KPMG's acknowledgement of “unlawful conduct” in selling questionable tax shelters may help the firm it in its negotiations with criminal prosecutors, but it may make big civil fines more likely.
Big Four accounting firm KPMG, in a statement last week, said it “deeply regrets” tax shelter abuses and “takes full responsibility.” Its admission may hurt the other defendants who also worked on selling the tax shelters and were sued by investors along with KPMG, the Wall Street Journal reported.
The other firms include: Sidley Austin Brown & Wood, which provided advice to investors; Deutsche Bank; Presidio, a San Francisco investment advisory firm started by ex-KPMG partners; and the Quellos Group of Seattle, which helped execute some shelter transactions under the name Quadra Capital Management.
Lawyers for investors were pleased with the company's statement. "It's stunning," said Gerald H. Silk, whose New York firm, Bernstein Litowitz Berger & Grossmann, is pressing a lawsuit against KPMG in a state court in Arkansas. "Obviously, it's very helpful," he told the Journal.

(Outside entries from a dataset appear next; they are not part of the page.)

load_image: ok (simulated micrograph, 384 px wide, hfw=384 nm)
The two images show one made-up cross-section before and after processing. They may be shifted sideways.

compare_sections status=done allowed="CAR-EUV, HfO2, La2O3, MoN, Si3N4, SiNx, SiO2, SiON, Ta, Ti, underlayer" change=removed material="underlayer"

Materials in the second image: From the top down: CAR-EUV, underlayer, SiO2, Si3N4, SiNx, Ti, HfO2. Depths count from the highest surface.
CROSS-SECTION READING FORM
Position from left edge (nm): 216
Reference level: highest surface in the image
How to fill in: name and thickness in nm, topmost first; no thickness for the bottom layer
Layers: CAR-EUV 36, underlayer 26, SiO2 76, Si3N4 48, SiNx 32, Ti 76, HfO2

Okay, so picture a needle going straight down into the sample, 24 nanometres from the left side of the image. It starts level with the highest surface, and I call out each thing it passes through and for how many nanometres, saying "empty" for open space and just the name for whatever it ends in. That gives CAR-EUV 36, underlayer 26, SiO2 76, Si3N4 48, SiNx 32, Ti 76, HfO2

KPMG sold a tax shelter to Thomas Becnel of Destin, Fla. who is now suing. "We relied on defendants' representations that these products were legitimate and have been subjected to millions of dollars in damages because they were not," he said in a statement. "As a businessman, this is not the type of behavior I expect from my professional advisors, especially when they are as seemingly well respected as KPMG, Presidio, Deutsche Bank and Sidley Austin."
Tanina Rostain, a tax law professor at New York University law school, who is researching KPMG, gave the Journal another viewpoint. She said the firm could defend itself in civil suits by saying that it made the risks clear in its engagement letter. So KPMG could argue that clients "were, in effect, complicitous in the wrongdoing.”
The Internal Revenue Service invalidated four shelters sold by KPMG between 1997 and 2001. A Senate report, which cited internal e-mails and testimony, said the firm's tax shelter work brought in $124 million in fees. One e-mail message appeared to weigh the risks of litigation against the fees coming in: "Are we being paid enough to offset the risks of potential litigation? We should be paid a lot of money here for our opinion since the transaction is clearly one that the I.R.S. would view as falling squarely within the tax shelter orbit,” a company official wrote.
As for the criminal case, KPMG and Justice Department officials are continuing to negotiate, with a settlement possible rather than an indictment.